As long as my car will start, I can take the kids to the toboggan hill. My city has gone through a little crisis over whether it will allow tobogganing or not, with news reports saying it was forbidden on all city property one day and then a few days later denying that. I’m relieved, as tobogganing is one of the least expensive, less challenging winter activities for us. It seems strange though, that talkingwinterfun about tobogganing became a channel for talking about laws, bylaws, risks, responsibilities, insurance and other related issues.

Big open fields of white snow makes me want to do geometry exercises outside. Can you draw a polygon without any obtuse angles in the snow?

We pretend a skating rink is a clock and skate to 5 o’clock or a compass and skate to north, northwest.

When my car won’t start we stay inside or play in the yard. My kids have a snow fort in the yard, and occasionally I join them in a snowball fight. We have a very stable octagonal picnic table at the top of a slight hill in our back yard and sometimes the kids pile snow up to the edge of it to make a ramp they can launch their toboggans off of.

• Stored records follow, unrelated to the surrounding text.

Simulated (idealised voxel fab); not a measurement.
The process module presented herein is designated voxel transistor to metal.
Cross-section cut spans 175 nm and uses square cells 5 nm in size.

This January I started writing out the kid’s schoolwork in a schedule book in ink instead of pencil. I’m tired of being flexible to the extent that the kid’s don’t really expect to do everything laid out. The first week it worked really well with no arguing from the kids, the second week I felt like I was dragging them through molasses trying to get them to do their work. We’ll see how next week goes.

My oldest says that bad days – days with fussing – lead to more bad days. If the day before was bad, he is scared of how schoolwork will go. If the day before went really well, then he knows that the next day can go well too. I think we need more good weeks behind us, and more practice turning bad days into good days. It will come.